Two days ago the second-best women’s player in the world, Anett Kontaveit, stood on the surface of the vast Arthur Ashe cauldron in New York ready to play.
Amid the crowd waiting to watch her face Serena Williams sat Tiger Woods, Dionne Warwick and filmmaker Spike Lee, bedecked in the sort of stripy jacket favoured by fictional fop Bertie Wooster.
In more normal times the combatants would have a quick hit, listen to the umpire’s last-dash directions and then play.
Only this is the Serena show and Kontaveit, a pleasant and urbane type, had to wait by her chair as a video tribute to Williams played out on a giant screen, as indeed it had been before the American’s opening match two days before.
Narrated by Oprah Winfrey the montage was a saccharine overkill, but the home crowd lapped it up regardless.

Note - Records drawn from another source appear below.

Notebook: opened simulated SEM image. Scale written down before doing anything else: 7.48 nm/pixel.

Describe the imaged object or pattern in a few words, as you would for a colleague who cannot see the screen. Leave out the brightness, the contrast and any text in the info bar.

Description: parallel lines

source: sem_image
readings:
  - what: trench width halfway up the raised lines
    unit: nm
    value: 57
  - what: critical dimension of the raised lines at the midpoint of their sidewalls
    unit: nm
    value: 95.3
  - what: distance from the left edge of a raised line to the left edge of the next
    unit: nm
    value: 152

Kontaveit, meanwhile, was beaten and later fled a post-match interview in tears when asked about the crowd’s antipathy, which included cheering her unforced errors.
It was not unexpected. The gathering of 24,000 mostly Americans had come for a Williams farewell bash – win or lose – and the party girl was not about to go home early. The hard hitting Kontaveit played admirably, but ultimately fell well short.
This combination of high-pressure and pantomime is what Brisbane’s Ajla Tomljanovic will likely encounter at around 9am AEST today.
On the plus side, she is in solid form and beat world No 4 Paula Badosa in Cincinnati last month, but Williams has just beaten the world No 2.
At 29, Tomljanovic inhabits an anomalous world. Australian number one since Ash Barty retired earlier this year, she is a strong, athletic player with some good results, but is yet to win a professional tournament of standing.
Williams is back
At world No 46, she is ranked 559 places higher than Williams but already it is a mismatch.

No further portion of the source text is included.